Oil and gas firms optimistic about increased investment
The oil and gas industry is optimistic about the future of reform in the Indonesian energy sector through using comprehensive dialogue to tackle investment challenges. This approach is expected to boost exploration activities.
“The Indonesian oil and gas industry needs to conduct more exploration and develop further reserves of oil and gas in the frontier areas to meet growing domestic demand and also increase revenues from exports,” said the Indonesia Petroleum Association (IPA) president Elisabeth Proust at the closing ceremony of the 36th IPA Annual Convention and Exhibition (Convex) in Jakarta last week.
At the IPA convention, oil and gas companies emphasized their readiness to invest and this was indicated by their commitment to support the Indonesian government in achieving the target set for the oil production, said Proust.
She said that according to the data available at the Energy and Mineral Resources Ministry, the oil and gas sector was one of the main contributors to Indonesia’s economy with a contribution of US$35 billion, or about 21 percent of the 2011 state revenues.

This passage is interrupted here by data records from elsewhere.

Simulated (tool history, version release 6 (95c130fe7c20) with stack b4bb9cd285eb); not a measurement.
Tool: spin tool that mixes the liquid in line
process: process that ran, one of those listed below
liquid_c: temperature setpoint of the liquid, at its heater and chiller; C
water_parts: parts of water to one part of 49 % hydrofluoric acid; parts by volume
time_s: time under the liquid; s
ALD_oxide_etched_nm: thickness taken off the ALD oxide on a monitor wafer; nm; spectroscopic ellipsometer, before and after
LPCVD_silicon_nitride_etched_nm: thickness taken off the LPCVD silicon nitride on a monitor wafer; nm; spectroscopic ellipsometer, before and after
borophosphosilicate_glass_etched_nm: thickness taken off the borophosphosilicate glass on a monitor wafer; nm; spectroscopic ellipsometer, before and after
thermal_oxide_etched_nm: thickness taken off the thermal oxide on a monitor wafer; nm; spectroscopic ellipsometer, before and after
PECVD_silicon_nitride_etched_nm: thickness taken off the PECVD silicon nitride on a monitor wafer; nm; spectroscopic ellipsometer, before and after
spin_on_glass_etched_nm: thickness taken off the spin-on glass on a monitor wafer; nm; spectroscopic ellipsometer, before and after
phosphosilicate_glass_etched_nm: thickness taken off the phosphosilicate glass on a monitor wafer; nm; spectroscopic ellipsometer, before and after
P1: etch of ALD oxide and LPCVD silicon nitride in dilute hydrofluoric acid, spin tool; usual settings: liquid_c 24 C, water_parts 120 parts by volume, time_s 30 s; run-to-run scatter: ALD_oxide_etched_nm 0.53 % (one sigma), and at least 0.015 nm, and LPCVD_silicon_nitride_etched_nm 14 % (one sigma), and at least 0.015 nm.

Direct investment in the industry was over $16 billion last year, with direct employment of over 300,000 Indonesian workers and indirect employment for countless more.
“And through its extensive corporate social responsibility [CSR] investments, the oil and gas industry is committed to developing Indonesian communities,” she noted.
She expected increased investment in Indonesia coming from both domestic and foreign investors. The investors could have a first look at the investment opportunities at the annual Convex event held by the IPA.
Meanwhile, the chairman and president director of Yacimientos Petrolíferos Fiscales Bolivianos (YPFB) Refinacion SA, Roberto Cuadros Arenas, said that the Bolivian government offered Pertamina and other Indonesian investors the chance to manage a number of oil and gas blocks in the South American nation.
Currently Bolivia has 15 tested oil and gas fields which are divided into five super large oil and gas blocks. In addition there are another 49 oil and gas blocks that are in the exploration stage. Arenas’ company wants oil and gas companies in Indonesia, especially Pertamina to be aware of the potential benefits of investing in Bolivia.
“We want to build special collaboration with Pertamina. Bolivia views Pertamina as a reliable institution. YPFB has specially come to Pertamina to build an investment relationship,” said Arenas during the press meeting at Convex.
He said his company was particularly interested in building collaboration with Pertamina for exploration and production in Bolivia.
“Our participation in the 36th annual IPA event in Jakarta this time is to attract investors to Bolivia and invite Indonesian investors, both individuals and companies, to invest in our country. We also wish to build a relationship with the oil and gas regulators in Indonesia, such as the Directorate General of Oil and Gas and BPMigas,” he said.
He explained that investment contracts in Bolivia were 40 years in duration and highly secure, with a commensurate level of legal certainty. “Bolivia already has large and nearby markets for its oil and gas products, namely Brazil and Argentina,” he said.
About 150 companies participated in the Convex and over 8,000 visitors attended, including convention delegates, professionals and university students. There were 150 technical papers presented on sophisticated technology in the industry, as well the opportunity for the exchange of knowledge between professionals and university students.
IPA gave awards for the best paper, the best exhibition stand as well as to the winners of amateur photography contests, all of which were announced at the closing ceremony.
This convention was an important milestone for IPA not only due to a record-breaking number of participants, but also because of the discussion of important issues.
The Empowerment Center (EC) was the newest activity center at the convention this year, and showcased efforts of oil and gas companies to preserve the environment and to benefit surrounding communities. There were more than 1,200 visitors to the EC, including Energy and Mineral Resources Minister Jero Wacik.
Meanwhile, Director General of Oil and Gas Evita H Legowo said the government had given a positive signal on the review of regulations in the energy sector by requesting input from all stakeholders.
“The government will continue to provide incentives for the oil and gas industry by providing laws and regulations conducive to the investment climate, and by issuing policies that will boost the growth of investment in this sector, which is required for future development of the industry,” she said.